May 26, 2018 / 1:34 AM / 3 months ago

FIFA's Samoura says encountered racism, sexism

LONDON (Reuters) - FIFA Secretary General Fatma Samoura said she encountered sexism and racism when she took over the job, with some in soccer opposed to a “black woman” taking a senior post at the global governing body.

FILE PHOTO - FIFA General Secretary Fatma Samoura (L), Russian Deputy Prime Minister Vitaly Mutko (C) and CEO of the Local Organising Committee Alexey Sorokin attend the Team Seminar in Moscow, Russia, November 30, 2017. REUTERS/Sergei Karphukhin

The 55-year-old Senegalese was the first woman to hold a senior role at FIFA when she took over from Jerome Valcke, who was sacked in January 2016 as part of the fall-out from the corruption scandal that rocked the organization.

Samoura said she had “broken the glass ceiling” in a “male-dominated organisation”, adding “they are used to me now”.

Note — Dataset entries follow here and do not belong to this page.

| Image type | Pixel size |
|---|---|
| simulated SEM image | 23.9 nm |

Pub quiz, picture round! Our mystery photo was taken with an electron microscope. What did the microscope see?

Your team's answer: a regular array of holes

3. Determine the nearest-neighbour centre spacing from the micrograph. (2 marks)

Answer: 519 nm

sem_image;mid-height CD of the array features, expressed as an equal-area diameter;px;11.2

“There are people who don’t think that a black woman should be leading the administration of FIFA. It’s sometimes as simple as that,” Samoura told the BBC.

“It is something we are fighting on a daily basis on the pitch - I don’t want any racist person around me.

“Nobody asks a man when he takes a position if he’s competent to do the job. They just assume that he can do the job.

“For a woman to make her way up to the top - you need to prove every single day that you are the best fit for that position.”